The Sons of Katie Elder

The Sons of Katie Elder
"First, we reunite, then find Ma and Pa's killer...then read some reviews."

Sunday, March 21, 2010

The Hidden Fortress

It would be hard not to be influenced by other movies if you work in the business in some capacity; actor, director, writer, whatever.  In 1977, George Lucas had a huge mega-hit on his hands with Star Wars and the subsequent Empire Strikes Back and Return of the Jedi, not to mention the three more recent prequels.  I'd read enough times that with the storyline of Star Wars Lucas was influenced by a Japanese film, 1958's The Hidden Fortress, and couldn't help but think that it was an odd choice for a science fiction movie.

The Japanese film is from director Akira Kurosawa and does have a storyline similar to Luke Skywalker, Han Solo and Co. trying to save Princess Leia from Darth Vader and the evil Empire...albeit in Japan of course without Jedis or Wookies (unfortunately).  It is an exciting movie that has a handful of main characters -- some more likable than others -- working together to save the life of one of their own.  There is also betrayal, a huge treasure of gold, and the ever present battle for honor and loyalty.

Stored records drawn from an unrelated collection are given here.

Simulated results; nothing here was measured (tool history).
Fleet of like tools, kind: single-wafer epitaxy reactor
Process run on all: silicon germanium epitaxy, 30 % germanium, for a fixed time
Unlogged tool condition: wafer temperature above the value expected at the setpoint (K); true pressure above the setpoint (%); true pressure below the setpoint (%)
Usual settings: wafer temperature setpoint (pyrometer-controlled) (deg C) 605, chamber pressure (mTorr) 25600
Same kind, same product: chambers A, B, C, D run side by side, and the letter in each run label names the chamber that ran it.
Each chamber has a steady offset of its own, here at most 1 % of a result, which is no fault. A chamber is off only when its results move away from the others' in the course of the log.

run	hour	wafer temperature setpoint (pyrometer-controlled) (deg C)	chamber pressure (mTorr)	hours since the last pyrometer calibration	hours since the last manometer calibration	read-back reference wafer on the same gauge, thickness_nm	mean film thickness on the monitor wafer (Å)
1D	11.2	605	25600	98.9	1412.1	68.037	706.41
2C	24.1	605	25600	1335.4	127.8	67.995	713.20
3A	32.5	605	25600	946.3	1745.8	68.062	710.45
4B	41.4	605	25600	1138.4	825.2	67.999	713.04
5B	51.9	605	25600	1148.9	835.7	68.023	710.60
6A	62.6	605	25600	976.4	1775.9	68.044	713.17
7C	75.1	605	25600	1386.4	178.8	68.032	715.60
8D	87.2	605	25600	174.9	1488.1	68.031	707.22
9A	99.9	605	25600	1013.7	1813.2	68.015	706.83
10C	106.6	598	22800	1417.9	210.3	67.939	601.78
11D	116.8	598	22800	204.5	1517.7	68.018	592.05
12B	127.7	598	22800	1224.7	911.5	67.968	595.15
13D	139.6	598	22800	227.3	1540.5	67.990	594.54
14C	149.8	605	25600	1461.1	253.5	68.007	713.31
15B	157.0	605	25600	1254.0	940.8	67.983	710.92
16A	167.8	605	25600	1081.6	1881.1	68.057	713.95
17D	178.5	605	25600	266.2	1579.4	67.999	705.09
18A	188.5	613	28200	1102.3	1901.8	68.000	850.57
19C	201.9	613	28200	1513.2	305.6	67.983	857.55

Returning home from a failed venture to make money in a war, two gravediggers, Tahei (Minoru Chiaki) and Matakishi (Kamatari Fujiwara), stumble upon two pieces of gold hidden in two pieces of wood.  They begin to look around for more of what they believe to be the Akizuki clan treasure.  But as they search, a man (Toshiro Mifune) appears, telling them he knows where the gold is and he'll split it with them.  It's all a test for the two gravediggers because the man is actually General Rokurota Makabe, and he's already mined all the gold, some 200 pieces.  Makabe needs help as he's been given the task of bringing Princess Yuki (Misa Uehara), the last surviving member of the Akizuki clan to safety.  The rival clans that wiped out her family want her dead too, offering a large reward of gold, making Makabe's already difficult mission even harder.

With a running time of 139 minutes, 'Fortress' covers a lot of ground.  It is almost 30 minutes before Mifune's Makabe is introduced and another 15-20 minutes before the real storyline of rescuing the Princess is laid out.  In that way, the movie is a road movie with the unique twist that it is in feudal Japan in the 1500s or so (the time period is never established for sure).  Besides the basic premise, there are scenes that clearly influenced Lucas in creating Star Wars although he clearly mainlined some of the plot and characters.  Yuki is obviously Leia, Makabe a mix between Luke and Han, and Tahei and Matakishi as R2-D2 and C-3PO with a devious streak right down their back.

Chiaki and Fujiwara are at the heart of the story as the characters first introduced.  They bicker like an old married couple, and if they didn't constantly talk about all the women they want, I would have been convinced they were gay.  At one point, they even pull straws to see who gets to "spend some alone time" with a sleeping Princess Yuki.  Clearly, they're not the most lovable characters, and they are pretty dimwitted to boot.  Not the most likable of characters -- and it seems odd that these would-be rapists are used as comic relief -- but they are interesting characters if nothing else.  The same goes for Uehara as Yuki, who comes across as high and mighty, condescending and basically a bitch on wheels.  Once again, interesting character but not easy to root for.

As when I reviewed Throne of Blood, the star of course is Mifune as the heroic General Makabe.  It is his duty to save the Princess, and he's going to get the job done no matter who he has to work with or what he has to do.  This is a more subdued part for the most famous of Japanese actors, and as much as I like verbose, theatrical Mifune, it's great to see him do a part like this.  He has to put up with the two idiotic gravediggers and a young woman who doesn't want to be saved even with her life at risk, but somehow Makabe keeps it all together.  Also, Mifune handles all his own stunts -- again -- including one amazing stunt where he's on horseback charging at full speed, sitting straight up in the saddle, holding a samurai sword above his head.  In other words, as badass as it gets.  This guy is quickly becoming one of my favorite actors.

This was Kurosawa's first venture into widescreen filming, and the movie looks great because of it.  The director fills the screen in every shot whether it be a crowded city or a lonely hillside.  Kurosawa filmed at Mt. Fuji again and with all the different locations there is a real sense that over the course of the movie these characters are in fact moving long distances.  The finale too is pretty good as Makabe's ever-growing motley group tries a dangerous border crossing with a friend/rival (Susumu Fujita) deciding to join the effort.  Also look for Kurosawa regular Takashi Shimura in a great two-scene part, and Toshiko Higuchi as a slave girl Makabe rescues.

I've seen a handful of Kurosawa's movies now, and I'm definitely going to continue to look out for his films.  The director has a great eye for the visual -- typically filming in black and white -- while also being able to craft stories with 3-D characters and action that few other directors would be able to do.  Star Wars fans or just a movie fan, The Hidden Fortress is one not to pass up.  No subtitles in the trailer, my bad.